Andre Ward Sergei Kovalev fight was a draw

Is a New Boxing Golden Age upon us?

1 inch groups from the Ruger Mini 14 Rifle

Nuns rule Dollies Playhouse Strip Club thanks to sister Margarita

Nuns rule Dollies Playhouse Strip Club in the Saint Louis Metro East.  The blockbusting story we told the world on the internet in 1997-1998.

Alabama at the Dollies Playhouse Strip Club
As one of the two nuns in Dollies trendy toilet sex at Dollies Playhouse Strip Club Alabama looks so innocent. The same cannot be said for the other “nun”, played by Marilyn Mynxxx.

In those days I had my Kodak DC-40 digital camera when practically everyone else was using film. It could only manage around 375,000 pixels. To give you an idea of how inferior this camera was to today’s equipment my present Nikon D-750 will do around 24 million pixels while the top of the line Nikon SLR digital camera will manage around 44 million pixels.  So my new Nikon is 64 times more powerful than my old Kodak D-40 digital camera.

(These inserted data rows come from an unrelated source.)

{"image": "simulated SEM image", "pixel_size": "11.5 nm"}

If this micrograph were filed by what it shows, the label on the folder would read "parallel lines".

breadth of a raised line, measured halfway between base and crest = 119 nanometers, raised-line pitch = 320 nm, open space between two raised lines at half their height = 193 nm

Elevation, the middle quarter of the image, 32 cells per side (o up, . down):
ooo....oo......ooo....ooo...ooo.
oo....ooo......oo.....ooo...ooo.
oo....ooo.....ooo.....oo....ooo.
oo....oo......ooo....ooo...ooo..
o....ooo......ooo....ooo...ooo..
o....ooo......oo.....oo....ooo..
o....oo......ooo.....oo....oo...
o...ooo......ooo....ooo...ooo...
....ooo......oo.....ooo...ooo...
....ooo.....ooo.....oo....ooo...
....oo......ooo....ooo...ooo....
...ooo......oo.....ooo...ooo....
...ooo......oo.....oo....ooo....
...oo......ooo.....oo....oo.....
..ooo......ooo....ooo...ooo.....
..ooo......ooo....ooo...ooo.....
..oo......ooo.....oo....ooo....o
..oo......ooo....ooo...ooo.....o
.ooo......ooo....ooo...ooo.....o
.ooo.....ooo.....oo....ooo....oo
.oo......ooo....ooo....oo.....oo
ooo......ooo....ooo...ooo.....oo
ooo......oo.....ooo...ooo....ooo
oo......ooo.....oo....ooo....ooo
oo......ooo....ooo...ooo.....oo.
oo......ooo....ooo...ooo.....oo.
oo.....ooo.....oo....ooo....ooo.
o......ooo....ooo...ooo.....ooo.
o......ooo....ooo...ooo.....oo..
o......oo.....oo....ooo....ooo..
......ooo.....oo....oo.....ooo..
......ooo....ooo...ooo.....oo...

Other photographers derided my Kodak as a toy. Little did they know that film would soon be dead. The Kodak provided instant gratification, and strip club owners, managers, and strippers couldn’t get enough of it.

A toy?  I’m going to let you be the judge.  Take this slideshow of “Nuns rule Dollies Playhouse strip club show you this little Kodak was no toy.

I’d bring my laptop into the Dollies Playhouse strip club and my digital camera and we’d all start doing these digital skits with everyone hamming it up in the club. I’d come up with a story line and then I’d have all the people in the strip club acting out my crazy scripts. We used to even have Dollies Trendy Toilet Sex in the club’s restrooms.

Great satiric satire as unglued Nuns rule Dollies Playhouse strip club

Crazy Czech in his war paint. Alabama is the good looking blonde in the center. This is what we’d do every Friday night at Dollies Playhouse Strip Club. We’d get as many people in the toilet and see what happens. Then I’d put the pictures in the Lost Angels chat room later on direct from the strip club.The Godfather of Dollies Trendy Toilet Sex was Crazy Czech.  Crazy Czech in real life is a computer software engineer.   He’s American.  If he wasn’t he wouldn’t be as crazy as he is.  Crazy Czech was to get as many people as possible into one of the toilets and then everyone would start to act weird, and I’d start taking pictures. Afterwards I’d go to my digital office in the club which was just five feet from the club’s main stage. Dollies even provided me with my own separate phone line so I could get online with my laptop.

Typical picture from Dollies Trendy Toilet Sex.  Satin on the left, Clylina on top, Marilyn Myxxx to the right. Big Howard getting squashed.

So I’d sit there with all my friends who were mostly strippers and work on my digital images. Then I put them into the Lost Angels chats and people would tune in from all around the country.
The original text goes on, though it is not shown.